In this article, we compare and analyze the performance of the SVT-AV1 presets by varying the CRF values and showing how the objective quality (PSNR, VMAF, SSIM), file size, and encoding speed vary.
The Alliance for Open Media (AOMedia), consisting of several industry giants like Google, Microsoft, Mozilla, and Netflix, developed the AV1 video codec – open and royalty-free. The primary objective was to create a codec with superior compression capabilities to potentially replace H.264 and H.265/HEVC and keeping in mind that the world was moving towards higher resolutions.
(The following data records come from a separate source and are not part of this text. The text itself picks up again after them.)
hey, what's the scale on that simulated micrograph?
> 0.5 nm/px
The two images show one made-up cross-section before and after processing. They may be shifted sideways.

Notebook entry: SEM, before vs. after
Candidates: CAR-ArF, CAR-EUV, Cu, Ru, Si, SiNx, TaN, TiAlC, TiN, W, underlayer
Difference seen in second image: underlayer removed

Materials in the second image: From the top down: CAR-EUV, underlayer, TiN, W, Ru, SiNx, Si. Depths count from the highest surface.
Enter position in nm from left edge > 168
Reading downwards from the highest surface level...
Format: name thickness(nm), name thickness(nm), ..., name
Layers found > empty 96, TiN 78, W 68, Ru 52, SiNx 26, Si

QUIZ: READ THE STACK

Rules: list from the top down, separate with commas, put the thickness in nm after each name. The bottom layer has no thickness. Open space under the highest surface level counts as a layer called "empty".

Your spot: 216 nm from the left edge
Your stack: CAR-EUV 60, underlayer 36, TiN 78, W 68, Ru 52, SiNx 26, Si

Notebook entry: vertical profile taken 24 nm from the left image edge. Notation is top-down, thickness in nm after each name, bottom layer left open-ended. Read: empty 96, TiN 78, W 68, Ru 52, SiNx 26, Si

Since the proposal of the AV1 standard, there have been several implementations, such as
- aomenc / libaom
- SVT-AV1 (developed by Intel and Netflix and adopted by AOMedia in 2020)
- rav1e by Xiph
- and other commercial implementations
I’ve chosen SVT-AV1 for this article and will evaluate its “preset” performance across a range of CRF values. The idea is to understand how each preset performs w.r.t quality, size, bitrate, speed, etc.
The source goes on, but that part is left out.